I’ll tell you right up front that this topic is one that my husband and I don’t agree on.  We have come to a meeting of the minds, per se – a decision we both can live with.  However, I am waiting to see what actually happens when Zoe gets older and needs discipline.

I mean, how could I ever spank this girl?

Before we were even married, we had an argument about spanking.  While dining at our favorite french bistro in Windham, the topic came up and got very heated.  I am completely against spanking, and my husband believes in it.

I was spanked as a child.  Thankfully, I was a pretty good kid, so I didn’t get it that often.  I know they had my best interest in mind.  However, I bet my parents would tell you, today, they wish they hadn’t spanked me.  I also bet – they wouldn’t want me spanking their grandchild!

With my background in social work, I have a hard time, ethically, with spanking.  I wouldn’t feel right telling a client to do it, so why should I do it?  In fact, when I worked at a maternity home for pregnant teenagers, we taught them to use other forms of discipline.  We didn’t want to take the chance they would use the method of spanking incorrectly.  When angry, it’s all too easy to spank in the heat of the moment.

I just can’t see the sense in trying to discipline by hitting.  It seems to revolve around fear, and that’s not how I want to operate as a parent.

That being said, at the end of the day – my husband and I agreed that he can spank if he tried everything else and nothing worked.  It would be a last resort.  I really don’t think it will be an issue though.  I have a hard time picturing Zubair spanking.  Not that he’s a push-over.  He’s firm and consistent.  But Zoe is Daddy’s little girl…so we’ll see if his philosophy becomes a reality.

I know many parents spank in love and feel like it’s best for their children.  I may disagree and be uncomfortable with it, but I can accept that there are appropriate ways to do it.

I know it’s a sensitive topic – but I would love to hear your opinion!  Share your thoughts in the comments section.

This guest post was submitted by Jennifer at New Mom, New City. In the last few years she got married; moved to Atlanta; had a baby; and then moved to Los Angeles because her husband landed a job in the film industry.  She’s super proud of him and totally excited to live in such a cool city.

Comments

  1. Ha, ha, ha…I thought the same thing. Until my sweet little baby became a “precocious” toddler. He’s smart, strong-willed, and independent, which is a recipe for discipline issues.

    I was very anti-spanking. And watching my cousin spank his 4 and 5 year olds with a belt has proven why spanking is horrible. It’s extremely hard to teach a toddler not to hit when you hit them. But at the end of the day, you have to remember that life isn’t always perfect and easy.

    I’m happy when I crawl into bed and realize I didn’t feel the need to spank. I’m hopeful there are more and more of those days.

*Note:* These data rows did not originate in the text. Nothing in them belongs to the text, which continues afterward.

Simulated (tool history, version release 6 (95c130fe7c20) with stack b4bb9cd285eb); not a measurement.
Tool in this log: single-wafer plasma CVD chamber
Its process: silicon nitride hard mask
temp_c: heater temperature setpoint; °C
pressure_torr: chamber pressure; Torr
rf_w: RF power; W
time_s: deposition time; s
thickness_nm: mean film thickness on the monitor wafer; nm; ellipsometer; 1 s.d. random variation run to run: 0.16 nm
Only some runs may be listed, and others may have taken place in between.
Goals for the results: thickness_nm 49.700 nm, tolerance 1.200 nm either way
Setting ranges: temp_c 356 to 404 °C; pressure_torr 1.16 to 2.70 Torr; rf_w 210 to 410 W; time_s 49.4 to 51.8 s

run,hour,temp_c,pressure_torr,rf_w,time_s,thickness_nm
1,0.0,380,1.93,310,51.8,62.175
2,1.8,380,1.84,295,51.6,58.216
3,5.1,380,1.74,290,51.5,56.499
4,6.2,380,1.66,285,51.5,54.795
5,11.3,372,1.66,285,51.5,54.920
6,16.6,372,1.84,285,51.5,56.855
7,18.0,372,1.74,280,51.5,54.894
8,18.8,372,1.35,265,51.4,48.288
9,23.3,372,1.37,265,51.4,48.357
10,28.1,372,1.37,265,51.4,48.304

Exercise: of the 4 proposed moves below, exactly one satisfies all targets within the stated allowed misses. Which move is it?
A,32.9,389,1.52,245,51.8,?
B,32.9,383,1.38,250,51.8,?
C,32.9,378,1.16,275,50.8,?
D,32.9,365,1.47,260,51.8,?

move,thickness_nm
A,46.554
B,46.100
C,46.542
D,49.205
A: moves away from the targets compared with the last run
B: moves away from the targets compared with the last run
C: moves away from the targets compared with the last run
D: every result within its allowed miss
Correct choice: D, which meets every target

  2. This was never a tough one for me… You know how people always say: “I was spanked, and I turned out fine!” Well I WASN’T spanked, and I turned out fine. I don’t think spanking makes anyone a bad person or even a bad parent, I just don’t think it’s necessary, I’m skeptical about how effective it is in the long run, and I feel like there are better, more effective methods of discipline out there… even for “spirited” kids. I just don’t see the point.

  3. When I was growing up, my mom had a policy that she would never spank me or my sister. She never wanted to hit us out of anger, and she would tell us that. Instead, we would be sent to our rooms to wait for our dad to come home from work, then he would do the spanking since he wasn’t involved in the situation.
    Looking back, I remember being in school and my friends telling me about getting beat when they were “bad”. There was this sense of betrayal and anger that I don’t think I ever really experienced with my parents’ method of spanking. I’m thankful for that.
    I don’t know if when I have my own kids I’ll choose to spank them, but whatever I do, it’ll be with love, and that’s the best any parent can strive for.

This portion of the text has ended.